You are viewing a plain text version of this content. The canonical link for it is here.

Posted to dev@mahout.apache.org by Karl Wettin <ka...@gmail.com> on 2008/05/31 16:17:19 UTC

computational power assertion

I've been thinking a bit about feature selection and have problems  
making up my mind when it comes to what sort of solutions makes most  
sense to initally focus on. If people have an unlimited number of  
nodes then complexity is no longer a big problem.
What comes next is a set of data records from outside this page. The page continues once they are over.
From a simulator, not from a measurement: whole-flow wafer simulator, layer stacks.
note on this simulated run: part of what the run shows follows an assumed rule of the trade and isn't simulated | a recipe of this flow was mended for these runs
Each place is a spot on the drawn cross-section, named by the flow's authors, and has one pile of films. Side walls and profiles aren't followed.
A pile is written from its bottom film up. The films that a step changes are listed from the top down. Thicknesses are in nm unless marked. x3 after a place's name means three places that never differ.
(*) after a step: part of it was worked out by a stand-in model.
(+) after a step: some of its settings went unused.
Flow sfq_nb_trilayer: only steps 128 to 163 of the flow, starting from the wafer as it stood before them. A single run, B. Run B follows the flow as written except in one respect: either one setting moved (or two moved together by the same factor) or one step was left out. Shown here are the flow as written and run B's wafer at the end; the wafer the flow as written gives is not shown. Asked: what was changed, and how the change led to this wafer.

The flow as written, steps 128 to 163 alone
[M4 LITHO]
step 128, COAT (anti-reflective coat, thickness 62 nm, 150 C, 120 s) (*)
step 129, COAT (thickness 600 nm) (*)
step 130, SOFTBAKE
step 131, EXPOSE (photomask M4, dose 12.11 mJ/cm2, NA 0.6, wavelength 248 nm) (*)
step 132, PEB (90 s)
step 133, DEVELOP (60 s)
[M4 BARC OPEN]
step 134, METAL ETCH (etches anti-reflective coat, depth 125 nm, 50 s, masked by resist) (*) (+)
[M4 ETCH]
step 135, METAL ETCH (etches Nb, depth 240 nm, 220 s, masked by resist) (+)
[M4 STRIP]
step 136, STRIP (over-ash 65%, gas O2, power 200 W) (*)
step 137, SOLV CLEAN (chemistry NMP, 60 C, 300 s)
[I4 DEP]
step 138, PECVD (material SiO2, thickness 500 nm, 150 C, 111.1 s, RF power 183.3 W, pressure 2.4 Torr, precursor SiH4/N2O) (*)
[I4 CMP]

My guess is that people historically use nested subset ranking as the  
complexity is log N rather than N of exhaustive search wrappers. My  
guts tells me that the latter will produce a better result (given you  
also do Bonferroni correction or so) but who has an unlimited number  
of nodes?

The real question is hidden somewhere in between the lines and it  
doesn't only apply to feature selection.



          karl

Re: computational power assertion

Posted by Ted Dunning <te...@gmail.com>.

It is very rare for variable selection to require much more than forward or
reverse step-wise refinement.  In practice, main effects and low order
interactions are prominent enough that you can see them one at a time.  It
is very unusual for interactions to be so balanced that they entirely mask
away the main effects.

Also, if you are using something like regression (which is what many methods
are at their heart), it is instructive to build a toy problem with a few
main effects and many noise variables and then look at the posterior
distribution of the coefficients.  For non-interactive models, what you see
is that the posterior distribution of the main effects does not vary with
the addition of noise variables.  What this means is that techniques like
Bonferroni correction really lead you astray.  What is happening with
variable selection is that you gather enough data in order to be sure that
you will find the main effects that you want.  Whatever cutoff you choose
will have some probability of selecting noise variables as well, but if you
select only a few of them, then you are going to be pretty well off.  The
complexity of this sort of procedure is not very high at all.

With interactions, the situation is a bit more complex because the design
matrix isn't so nicely orthogonal, but the same rough principles apply.

The crux of all of this, then, is to have as good a selection test as
possible that increases the probability of selecting terms with (truly)
non-zero coefficients and rejecting terms with (truly) zero coefficients.
For very large numbers of variables that clearly requires substantial
regularization.  SVM fans will introduce large margin techniques for this
and Bayesians will introduce priors, but the effect is essentially the same.

The Breiman paper on random forests also has some lovely techniques for
selecting variables that re-run the training after randomizing the variable
under consideration or simply by re-running the model evaluation.  If the
randomization has little effect, then you can presume that the variable is
of little importance.  Random forests and all of the related techniques that
Breiman suggested have the lovely property (for us) of being very compute
intensive.

On Sat, May 31, 2008 at 7:17 AM, Karl Wettin <ka...@gmail.com> wrote:

> I've been thinking a bit about feature selection and have problems making
> up my mind when it comes to what sort of solutions makes most sense to
> initally focus on. If people have an unlimited number of nodes then
> complexity is no longer a big problem.
>
> My guess is that people historically use nested subset ranking as the
> complexity is log N rather than N of exhaustive search wrappers. My guts
> tells me that the latter will produce a better result (given you also do
> Bonferroni correction or so) but who has an unlimited number of nodes?
>
> The real question is hidden somewhere in between the lines and it doesn't
> only apply to feature selection.
>
>
>
>         karl
>

-- 
ted